In some cases, heavy legal tactics are a sign of strength. Not, I fear, in this one

30 May 2015

9:00 AM

30 May 2015

9:00 AM

It is not only Russian oligarchs and multinational corporations who run to the ‘capitalist courts’ — as we used to call them on the left. Have an argument with Len McCluskey and you find that the leader of Unite is prepared to spend his money, or more likely his members’ hard-earned dues, on hiring the libel lawyers of Carter-Ruck at £550 an hour (plus expenses, of course).

Carter-Ruck can charge a little more than the minimum wage because its many wealthy clients know that its lawyers will push as hard as they possibly can to defend clients’ interests, as our spat with McCluskey showed.

Last week I published a brisk blogpost on The Spectator’s site in which I said that the Labour party should recognise that Unite was its enemy. The cliché that Labour and the unions were in a marriage was apt, I said: they fight all the time and don’t have sex. But few marriages survive adultery — and McCluskey’s eyes were always wandering.

Only last year he threatened to sever Unite’s links with Labour if the party’s policies did not comply with his wishes. He would put his union’s money behind a new workers’ party to the left of Labour instead. Perhaps he could take Unite-sponsored MPs with him, I speculated. After all, Unite has attempted at least once to use its influence to place its men and women in parliament; in Falkirk, a Labour party investigation said there was ‘no doubt’ that Unite had recruited party members in an effort to ‘manipulate’ the selection of a parliamentary candidate.

Meanwhile, in Tower Hamlets in the East End of London last month, McCluskey’s sidekick Andrew Murray announced, after an election court had disbarred the mayor Lutfur Rahman for electoral fraud, that Unite was ‘proud’ to support Rahman.


I would like you to take a breath and reflect that the Tower Hamlets episode illustrates to perfection the decadence of parts of the British left. There is a comprehensible left-wing case for a new socialist party. There are times when I might even vote for one — although I am not sure how many others would. But Rahman fought the Labour party in the East End by exploiting racial and religious division, in a manner leftists would rightly denounce if a white Ukip politician were to do the same. Rahman directed public money to Bangladeshis who were likely to vote for him, Judge Richard Mawrey found. He even diverted funds meant for the Alzheimer’s Society. Not content with that, Rahman and his associates bribed Asian TV stations to give him favourable coverage. He persuaded clerics to instruct their poor and credulous followers that it was an Islamic duty to vote for him, and to warn them that if they did not they would be siding with their Islamophobic enemies.

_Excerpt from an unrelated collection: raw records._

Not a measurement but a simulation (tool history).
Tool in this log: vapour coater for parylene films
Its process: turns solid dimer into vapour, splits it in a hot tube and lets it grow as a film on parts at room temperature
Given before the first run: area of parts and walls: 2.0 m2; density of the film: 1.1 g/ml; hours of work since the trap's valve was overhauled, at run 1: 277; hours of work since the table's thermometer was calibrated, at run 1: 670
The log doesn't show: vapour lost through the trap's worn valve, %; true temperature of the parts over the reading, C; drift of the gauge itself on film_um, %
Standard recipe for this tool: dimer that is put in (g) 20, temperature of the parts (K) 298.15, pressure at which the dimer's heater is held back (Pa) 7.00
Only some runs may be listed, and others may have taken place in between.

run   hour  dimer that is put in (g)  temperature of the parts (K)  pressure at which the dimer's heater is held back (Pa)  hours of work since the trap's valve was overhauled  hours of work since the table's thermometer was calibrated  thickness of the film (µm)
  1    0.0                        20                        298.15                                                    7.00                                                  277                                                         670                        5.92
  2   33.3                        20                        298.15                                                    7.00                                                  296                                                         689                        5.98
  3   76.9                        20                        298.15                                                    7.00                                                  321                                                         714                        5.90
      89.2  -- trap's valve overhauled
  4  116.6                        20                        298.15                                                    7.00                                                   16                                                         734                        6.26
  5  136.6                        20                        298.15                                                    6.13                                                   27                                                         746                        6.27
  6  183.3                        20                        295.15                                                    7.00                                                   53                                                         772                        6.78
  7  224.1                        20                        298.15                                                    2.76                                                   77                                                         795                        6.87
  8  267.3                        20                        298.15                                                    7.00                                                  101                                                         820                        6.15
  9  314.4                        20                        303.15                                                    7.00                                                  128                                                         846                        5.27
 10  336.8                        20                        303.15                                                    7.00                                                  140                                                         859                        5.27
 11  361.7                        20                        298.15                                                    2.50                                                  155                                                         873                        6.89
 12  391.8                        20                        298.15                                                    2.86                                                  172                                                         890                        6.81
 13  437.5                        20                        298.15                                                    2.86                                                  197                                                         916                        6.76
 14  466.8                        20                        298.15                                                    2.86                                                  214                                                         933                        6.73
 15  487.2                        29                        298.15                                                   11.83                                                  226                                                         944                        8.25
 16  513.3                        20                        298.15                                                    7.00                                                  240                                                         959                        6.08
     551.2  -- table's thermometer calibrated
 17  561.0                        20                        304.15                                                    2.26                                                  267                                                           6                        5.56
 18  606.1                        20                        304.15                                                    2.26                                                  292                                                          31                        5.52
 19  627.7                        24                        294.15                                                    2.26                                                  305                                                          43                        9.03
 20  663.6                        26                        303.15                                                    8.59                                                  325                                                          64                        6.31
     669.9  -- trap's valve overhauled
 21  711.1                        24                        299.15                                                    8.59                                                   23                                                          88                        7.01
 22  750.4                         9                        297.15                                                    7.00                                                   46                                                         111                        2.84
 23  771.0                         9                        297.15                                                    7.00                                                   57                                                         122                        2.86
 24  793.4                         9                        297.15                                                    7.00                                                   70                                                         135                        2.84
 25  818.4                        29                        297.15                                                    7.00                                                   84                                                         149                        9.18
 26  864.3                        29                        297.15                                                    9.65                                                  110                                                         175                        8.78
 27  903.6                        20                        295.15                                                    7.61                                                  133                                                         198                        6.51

In other words, Rahman engaged in racial profiling, the exploitation of religious superstition for political advantage. He also perpetrated an electoral fraud, which denied the people of the East End their basic right to have their views represented in a fair election. Despite all of the above and more, Unite, Ken Livingstone and much of the left press excused him because Rahman claimed to be an enemy of the status quo.

Don’t be the put-upon wife, I told Labour. Dump the creep before the creep dumps you.

Instead of arguing back, McCluskey instructed his £550-an-hour libel lawyers to condemn our ‘highly defamatory’ portrayal of their client. I had wounded McCluskey. The poor little thing was ‘suffering from hurt and distress’ after the ‘extraordinary and grossly irresponsible’ decision of the editor to publish my piece.

McCluskey wanted an apology. Oh, and money. Not just damages but ‘aggravated damages’ and — lest we forgot — Carter-Ruck’s legal expenses, too. The Spectator’s lawyers told the Carter-Ruckers that their demands were ‘absurd’, and they appear to have gone away. Absurd or not, they can succeed. Whenever I am up against bullies, I congratulate myself on joining the campaign for libel-law reform. Thanks to its fine work, writers can finally express their ‘honest opinion’. Or rather some writers can. I am lucky to work for newspapers, which can afford to fight. Unite’s lawyers have also menaced a political website which offended McCluskey. Such websites cannot think of fighting libel cases and this sort of bullying therefore achieves its purpose of shutting down criticism.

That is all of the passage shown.